For this environment:

  • The balanced, upright pole position is 0 radians and the downward hanging pole position is pi radians.

  • The pole starts upright with an initial angle between –0.05 radians and 0.05 radians.

  • The force action signal from the agent to the environment is from –10 N to 10 N.

  • The observations from the environment are the position and velocity of the cart, the pole angle (clockwise-positive), and the pole angle derivative.

  • The episode terminates if the pole is more than 12 degrees from vertical or if the cart moves more than 2.4 m from the original position.

  • A reward of +0.5 is provided for every time-step that the pole remains upright. An additional reward is provided based on the distance between the cart and the origin. A penalty of –50 is applied when the pole falls.

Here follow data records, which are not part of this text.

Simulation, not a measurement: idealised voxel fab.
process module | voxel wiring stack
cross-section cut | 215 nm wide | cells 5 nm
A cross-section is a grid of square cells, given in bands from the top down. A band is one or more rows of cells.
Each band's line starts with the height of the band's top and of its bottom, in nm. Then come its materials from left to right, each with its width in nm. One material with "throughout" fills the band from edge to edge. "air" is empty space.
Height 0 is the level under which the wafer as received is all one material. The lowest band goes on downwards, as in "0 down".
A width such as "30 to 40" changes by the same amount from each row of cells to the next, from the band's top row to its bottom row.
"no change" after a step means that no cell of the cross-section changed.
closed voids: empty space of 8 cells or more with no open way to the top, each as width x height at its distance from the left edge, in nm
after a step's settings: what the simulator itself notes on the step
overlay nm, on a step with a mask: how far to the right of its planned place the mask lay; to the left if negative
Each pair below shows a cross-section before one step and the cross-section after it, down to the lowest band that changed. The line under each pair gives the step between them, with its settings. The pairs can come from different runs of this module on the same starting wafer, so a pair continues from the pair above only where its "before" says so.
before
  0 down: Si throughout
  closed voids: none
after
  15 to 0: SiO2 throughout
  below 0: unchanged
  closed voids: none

For more information on this model, see Load Predefined Control System Environments.

Create Environment Object

Create a predefined environment object for the continuous cart-pole environment.

env = rlPredefinedEnv("CartPole-Continuous")
env = 
  CartPoleContinuousAction with properties:

                  Gravity: 9.8000
                 MassCart: 1
                 MassPole: 0.1000
                   Length: 0.5000
                 MaxForce: 10
                       Ts: 0.0200
    ThetaThresholdRadians: 0.2094
               XThreshold: 2.4000
      RewardForNotFalling: 1
        PenaltyForFalling: -50
                    State: [4×1 double]

The environment reset function initializes (randomly) and returns the environment state (linear and angular positions and velocities).

reset(env)
ans = 4×1

         0
         0
    0.0315
         0

You can visualize the cart-pole system using the plot function during training or simulation.

plot(env)

Figure Cart Pole Visualizer contains an axes object. The axes object contains 6 objects of type line, polygon.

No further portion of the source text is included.